Directors & 
Officers
Liability

What is Directors & Officers Liability Insurance?

Directors & officers (D&O) liability insurance protects the people who serve as directors or officers of a company from personal losses if the organization’s employees sue them, vendors, customers, or other parties. In addition, D&O insurance can cover defense costs, settlements, and additional costs associated with wrongful act allegations and lawsuits. Directors & officers insurance is essential to a corporate risk management strategy and can help your company attract and retain qualified executives and board members.

Directors and officers are sued for a variety of reasons related to their company roles, including:

A) Breach of fiduciary duty resulting in financial losses or bankruptcy

B) Misrepresentation of company assets

C) Misuse of company funds

D) Fraud

E) Failure to comply with workplace laws

F) Theft of intellectual property and poaching of competitor’s customers

G) Lack of corporate governance

What does Directors & Officers Liability Insurance cover?

Side A Coverage: Covers directors and officers for defense costs, settlement fees, or judgments if the company cannot indemnify them, such as if the company has declared bankruptcy.

Side B Coverage: Covers the company for directors’, officers’, and employees’ losses when the company does indemnify them.

Side C Coverage: Also called “entity coverage,” financially protects the corporation in its own right. Entity coverage may reduce the limits available to protect the individual officers and directors.

Why is Directors & Officers Liability Insurance important?

A) The need to obtain proper D&O insurance cannot be overstated. A common misconception is that alleged misconduct by directors or companies is covered under other liability policies, such as commercial general liability, errors, omissions, or different professional liability policies. In many cases, this is not true.

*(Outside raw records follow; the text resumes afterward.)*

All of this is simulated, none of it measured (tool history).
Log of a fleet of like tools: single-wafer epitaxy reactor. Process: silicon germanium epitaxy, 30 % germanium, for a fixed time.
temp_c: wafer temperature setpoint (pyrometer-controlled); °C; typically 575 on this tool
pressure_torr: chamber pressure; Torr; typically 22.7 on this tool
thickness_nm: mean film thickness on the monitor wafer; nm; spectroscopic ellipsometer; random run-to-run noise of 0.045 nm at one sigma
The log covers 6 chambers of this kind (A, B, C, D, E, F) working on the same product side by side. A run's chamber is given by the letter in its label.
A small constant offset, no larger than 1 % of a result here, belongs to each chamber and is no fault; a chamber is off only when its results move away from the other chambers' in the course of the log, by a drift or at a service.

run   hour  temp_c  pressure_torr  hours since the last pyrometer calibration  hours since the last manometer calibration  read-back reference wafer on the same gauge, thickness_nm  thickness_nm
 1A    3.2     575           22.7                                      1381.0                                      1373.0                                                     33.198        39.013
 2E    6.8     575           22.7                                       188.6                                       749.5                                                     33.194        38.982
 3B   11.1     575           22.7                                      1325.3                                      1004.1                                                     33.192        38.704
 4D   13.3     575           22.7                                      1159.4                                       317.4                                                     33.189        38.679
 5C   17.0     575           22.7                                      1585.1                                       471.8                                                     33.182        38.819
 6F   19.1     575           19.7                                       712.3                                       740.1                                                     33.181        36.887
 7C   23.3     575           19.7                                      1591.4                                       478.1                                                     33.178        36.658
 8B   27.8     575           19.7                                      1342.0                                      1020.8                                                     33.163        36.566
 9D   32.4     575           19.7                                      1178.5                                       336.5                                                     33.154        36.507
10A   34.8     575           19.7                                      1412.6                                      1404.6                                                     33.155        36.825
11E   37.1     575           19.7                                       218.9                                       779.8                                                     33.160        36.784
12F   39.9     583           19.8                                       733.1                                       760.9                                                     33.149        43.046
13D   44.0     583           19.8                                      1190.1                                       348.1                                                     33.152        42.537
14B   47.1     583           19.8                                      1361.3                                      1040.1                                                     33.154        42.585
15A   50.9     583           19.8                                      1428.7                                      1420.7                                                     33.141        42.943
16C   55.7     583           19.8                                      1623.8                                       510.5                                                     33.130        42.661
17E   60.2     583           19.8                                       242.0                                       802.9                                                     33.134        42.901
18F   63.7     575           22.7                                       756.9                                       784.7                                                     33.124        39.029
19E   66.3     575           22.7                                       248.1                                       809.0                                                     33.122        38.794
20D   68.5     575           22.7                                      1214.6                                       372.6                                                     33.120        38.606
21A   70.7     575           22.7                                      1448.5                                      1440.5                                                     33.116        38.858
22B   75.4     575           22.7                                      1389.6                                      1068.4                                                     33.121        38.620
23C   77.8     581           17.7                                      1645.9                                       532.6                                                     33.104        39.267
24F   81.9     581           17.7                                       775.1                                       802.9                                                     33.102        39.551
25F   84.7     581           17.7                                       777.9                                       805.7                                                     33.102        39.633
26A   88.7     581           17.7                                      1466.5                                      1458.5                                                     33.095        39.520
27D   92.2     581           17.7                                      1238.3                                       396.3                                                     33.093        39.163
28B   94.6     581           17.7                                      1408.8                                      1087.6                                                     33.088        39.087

B) In some instances, misconduct may not fall within an organization’s indemnification clause.

C) Even if an organization can indemnify its directors and officers for the wrongdoing in question, it may not have the funds to finance the ongoing costs and expenses related to a lawsuit.

D) These costs can add up quickly and easily reach six figures.

E) Without the financial backing of a D&O insurance policy, an indemnification clause might not adequately protect the directors and officers of the organization.